Global airline body warns of US-China trade war spillover
The intensifying US-China trade war and rising fuel prices will continue to bog down airline profits this year, the International Air Transport Association said Sunday. The warning came at the annual meeting of global airlines in Seoul, where it was revealed that 2019’s collective net profit was forecast to be $28 billion, down from an outlook of $35.5 billion released in December.
The grim outlook was driven by rising costs across the board, including labour, fuel and infrastructure, the IATA said, adding the worsening trade war between the two world powers was not helping. “Weakening of global trade is likely to continue as the US-China trade war intensifies,” said IATA chief executive Alexandre de Juniac. “This primarily impacts the cargo business, but passenger traffic could also be impacted as tensions rise,” he added.

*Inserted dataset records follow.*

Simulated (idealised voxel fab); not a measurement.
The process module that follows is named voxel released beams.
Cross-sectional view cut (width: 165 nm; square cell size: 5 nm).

The world’s top two economies have been locked in a trade war since last year, swapping tit-for-tat duties on hundreds of billions of dollars worth of goods and sending markets into a tailspin. The fallout has reached far beyond their shores, with manufacturing in many export-dependent Asian economies taking a hit. Brian Pearce, chief economist at the IATA, forecast “zero growth at best” for air cargo traffic this year, noting the impact of the trade tariffs imposed in the first half of 2018.
The Asia-Pacific region, which accounts for around 40 percent of global air cargo traffic, was “clearly under pressure”, he added. “Cargo is such an important feature that the weakness in trade and the risk surrounding trade will mean profitability will be weaker in this region,” Pearce said. Pearce did not rule out a possible industry recession but pointed to the rise in air travel demand and said: “At the moment it doesn’t look like we are going to have one in 2019.”